More than one in 10 people think that plenty of jobs are available in Dubai. The general optimism about the job market is reflected in increased activity for staffing firms, and experts predict more improvements in the market to come, Uta Harnischfeger writes Adecco, a global staffing firm, offers its phone-centre callers four choices: "Press 1 for banking and finance; 2 for IT and telecoms; 3 for engineering, oil and gas; and 4 for retail."

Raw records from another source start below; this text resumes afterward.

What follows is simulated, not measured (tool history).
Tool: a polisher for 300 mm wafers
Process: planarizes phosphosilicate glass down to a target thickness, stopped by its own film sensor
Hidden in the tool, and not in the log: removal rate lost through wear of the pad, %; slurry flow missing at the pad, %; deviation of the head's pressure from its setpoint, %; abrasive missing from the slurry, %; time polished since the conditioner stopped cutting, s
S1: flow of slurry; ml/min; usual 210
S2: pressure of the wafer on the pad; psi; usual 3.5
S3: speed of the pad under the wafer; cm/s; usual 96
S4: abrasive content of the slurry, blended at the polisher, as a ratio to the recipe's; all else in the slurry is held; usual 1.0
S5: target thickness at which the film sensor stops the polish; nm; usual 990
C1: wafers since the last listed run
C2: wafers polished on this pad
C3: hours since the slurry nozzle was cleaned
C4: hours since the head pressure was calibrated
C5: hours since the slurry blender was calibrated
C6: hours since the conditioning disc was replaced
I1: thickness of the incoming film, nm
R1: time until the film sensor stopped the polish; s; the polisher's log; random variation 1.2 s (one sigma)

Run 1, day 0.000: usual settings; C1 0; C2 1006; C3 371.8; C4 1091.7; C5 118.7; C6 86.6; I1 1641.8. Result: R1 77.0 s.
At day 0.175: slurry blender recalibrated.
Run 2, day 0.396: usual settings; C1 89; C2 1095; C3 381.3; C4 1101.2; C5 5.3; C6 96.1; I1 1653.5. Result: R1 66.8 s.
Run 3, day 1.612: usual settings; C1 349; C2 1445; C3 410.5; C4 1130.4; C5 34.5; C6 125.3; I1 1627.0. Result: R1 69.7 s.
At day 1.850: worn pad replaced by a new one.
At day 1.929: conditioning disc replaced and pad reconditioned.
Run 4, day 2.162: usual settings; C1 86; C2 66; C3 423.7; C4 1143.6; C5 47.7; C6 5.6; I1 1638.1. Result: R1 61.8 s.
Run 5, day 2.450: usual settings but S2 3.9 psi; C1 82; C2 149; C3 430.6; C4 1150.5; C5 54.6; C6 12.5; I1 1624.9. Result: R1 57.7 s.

These days most callers are pressing 3, says Luc Bachelerie, the regional managing director of Adecco. "There are still lots of energy projects out there and the UAE is heavily investing," Mr Bachelerie says. "With the stabilising oil price, the oil and gas sectors are still recruiting lots of specialised engineers." Experts agree that most of the hiring in the next six months will be in companies involved in infrastructure projects (including construction in Abu Dhabi and roads, airport and Metro work in Dubai), Government-related work, the energy sector, aerospace, IT and health care.
"The phones are ringing much more now," says John Macdonald, the Middle East managing director at ORC Worldwide, which consults on human resource issues. "Companies that are going to recover first and fastest are those related to oil; more specifically the firms downstream from oil." In more general terms, a growing number of people are looking to switch to more reliable employers, Mr Bachelerie notes. Until a few months ago, few would have considered the luxury of switching jobs. The fact that some are doing so reflects an improving job landscape.
"There were three phases," he says. "During the boom people would jump from one job to another for Dh500. During the crisis those who stayed stuck to their chairs. And now, people are switching for a better salary, but mainly for the better name." More than one in 10 people in the UAE now think that plenty of jobs are available in Dubai, a September survey by the recruitment site bayt.com shows. That compares with three in 100 who felt that way in March.
Bayt.com says it has experienced rising recruitment levels on its site in the past two months, with much of the additional employment coming from the government sector. "The uptick in global economic markets - has already been evidenced in rising recruitment levels on our jobsite in the past 2 months," says Amer Zureikat, the regional manager at bayt.com. "Recruitment at government agencies has also picked up, which is always a great sign for the rest of the economy and really serves to boost consumer confidence while encouraging spending and investment."
Looking even further ahead, 40 per cent of UAE participants in the survey say they are optimistic about the employment market in the year to come. The regional average is 30 per cent. In addition, larger international companies already operating out of Dubai are now looking to spread their operations into neighbouring emerging markets such as Iraq and Afghanistan. Companies may agree to spend budget funds that were not allocated because they did not feel comfortable about the future.
"Come January we will see a lot more optimism," says Magdy el Zein, a managing director at the executive search firm Boyden. "We will see the drive to hire to put the business plans in positions and we will see the people hired to do the specific jobs by the end of the second quarter." "We expect hiring activity to rise by 30 per cent across the Gulf through 2009," Mr el Zein adds. "In the UAE, we will see similar kind of recovery ratio."
Executive search experts are also fairly bullish on the transport and logistics sector. One recruitment specialist identifies Etihad Airways, the biggest airline in the Middle East by revenue, as a growing business that was in search of talent. The specialist also points to Mubadala, the investment vehicle of the Abu Dhabi Government, which is investing heavily in aerospace research and development, as well as manufacturing.
Corporations are also looking at outsourcing information-technology services and improving their IT infrastructure. "A lot of companies are starting to look to outsource their IT for better cost monitoring and efficiencies," says Mr Bachelerie. "Many of them have grown really fast in recent years and the [economic] crisis has exposed some inhouse IT issues they are now trying to solve." If the world economy continues to improve, Adecco customers may once again be pressing all the buttons, from 1 through 4, and the phones of Mr Bachelerie and Mr Macdonald could be ringing off the hook.